Blobz : Your wobbly Garbage Persistor
This is Vaporware! 💨
Yet I’ve wanted to build it for a while now.
I’m probably going to build it gradually, one step at a time—treating it as both a useful tool for my own projects and an experiment to explore how far I can push the idea. What idea, you ask? A GC-style in-process key-value store with persistence, built in Zig.
I know hardly anyone is ever going to read this piece, but: if you do and you have opinions, please share them with me on X or hop onto the Zap Discord Server and tell me why my approach sucks, if you have better ideas, what existing solution I should use instead, etc.
Heads up: it’s going to be Zig.
What follows is me rambling about a pet project I wanted to start a long time ago but never really needed to, because my Zap apps were so robust that I was never forced to do it.
When you read this, there might even be something to look at on GitHub.
Intro : Garbage Collection Style Persistence
What I have in mind is an in-process key/value store with the following characteristics, vaguely inspired by mark-and-sweep garbage collection:
- it is meant for multithreaded environments like Zap apps.
- you define key and value types
- I think of a specialization where the key is just an index into an array.
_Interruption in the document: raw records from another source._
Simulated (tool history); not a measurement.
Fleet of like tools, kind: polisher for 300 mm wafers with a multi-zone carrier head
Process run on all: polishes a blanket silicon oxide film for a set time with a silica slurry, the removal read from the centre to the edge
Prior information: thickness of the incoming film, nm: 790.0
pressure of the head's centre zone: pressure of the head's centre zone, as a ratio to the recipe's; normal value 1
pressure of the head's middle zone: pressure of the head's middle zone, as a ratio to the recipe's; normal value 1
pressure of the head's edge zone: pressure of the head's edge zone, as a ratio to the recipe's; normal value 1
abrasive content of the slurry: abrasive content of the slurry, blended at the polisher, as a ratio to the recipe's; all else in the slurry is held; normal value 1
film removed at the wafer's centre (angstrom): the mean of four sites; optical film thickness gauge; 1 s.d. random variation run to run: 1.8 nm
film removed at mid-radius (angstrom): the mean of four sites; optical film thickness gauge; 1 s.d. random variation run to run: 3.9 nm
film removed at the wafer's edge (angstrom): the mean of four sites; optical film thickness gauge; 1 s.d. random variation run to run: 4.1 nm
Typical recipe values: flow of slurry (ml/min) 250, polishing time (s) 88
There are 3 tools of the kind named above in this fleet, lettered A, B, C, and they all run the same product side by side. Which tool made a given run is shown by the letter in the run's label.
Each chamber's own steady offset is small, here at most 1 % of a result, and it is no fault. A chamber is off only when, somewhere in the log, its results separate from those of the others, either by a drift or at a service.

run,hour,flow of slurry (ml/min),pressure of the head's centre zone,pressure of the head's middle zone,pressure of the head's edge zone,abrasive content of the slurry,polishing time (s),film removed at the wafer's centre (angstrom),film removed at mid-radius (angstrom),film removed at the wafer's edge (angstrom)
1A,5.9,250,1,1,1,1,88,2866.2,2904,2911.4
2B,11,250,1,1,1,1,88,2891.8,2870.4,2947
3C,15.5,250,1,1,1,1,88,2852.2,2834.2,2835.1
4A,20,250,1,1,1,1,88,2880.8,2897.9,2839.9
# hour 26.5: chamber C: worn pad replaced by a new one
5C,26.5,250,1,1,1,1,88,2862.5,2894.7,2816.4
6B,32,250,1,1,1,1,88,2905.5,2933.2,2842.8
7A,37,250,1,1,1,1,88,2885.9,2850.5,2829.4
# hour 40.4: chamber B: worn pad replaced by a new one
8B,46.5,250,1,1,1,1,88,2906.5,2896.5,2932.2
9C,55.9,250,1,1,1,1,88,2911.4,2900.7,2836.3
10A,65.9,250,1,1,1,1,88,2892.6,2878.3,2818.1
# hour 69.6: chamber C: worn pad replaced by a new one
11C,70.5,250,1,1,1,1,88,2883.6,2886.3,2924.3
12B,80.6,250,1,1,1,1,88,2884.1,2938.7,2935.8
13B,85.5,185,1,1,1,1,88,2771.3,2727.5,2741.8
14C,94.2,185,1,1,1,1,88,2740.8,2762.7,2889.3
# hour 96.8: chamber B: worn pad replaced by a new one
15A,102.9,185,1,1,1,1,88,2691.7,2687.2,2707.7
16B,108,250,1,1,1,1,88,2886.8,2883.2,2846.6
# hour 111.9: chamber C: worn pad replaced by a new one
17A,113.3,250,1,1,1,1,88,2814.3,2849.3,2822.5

- you can iterate through it fast if you need to (ArrayHashMap)
- it has an
upsert
method: you can insert/update the value under a key - it marks timestamps of upserts as
dirty_time
. - it runs a “garbage persistor” in its own thread:
- iterates through all objects
- it knows when it last ran (
last_garbage_run
). - all objects whose
dirty_time > last_garbage_run
will be snapshotted into JSON (for now) - the collected JSONs are persisted to disk
- you can bootstrap it from persisted JSON.
Why This Might Actually Be Useful?
Consider the following (“my”) scenario: You run an online experiment. The moment you take it live, hundreds or even thousands of users waiting for a new challenge might storm your site. With every action they take, they change their user state. Per-user state changes can be quite frequent—maybe even automated by some JavaScript that hits an API endpoint every half a second or so to keep track of some very important, granular progress.
The frequent updates to the server are meant to ensure accurate information on a dashboard you might create and, more importantly, that users can close their browsers and resume to almost exactly the previous state, even on a different computer, i.e., not relying on client-side storage.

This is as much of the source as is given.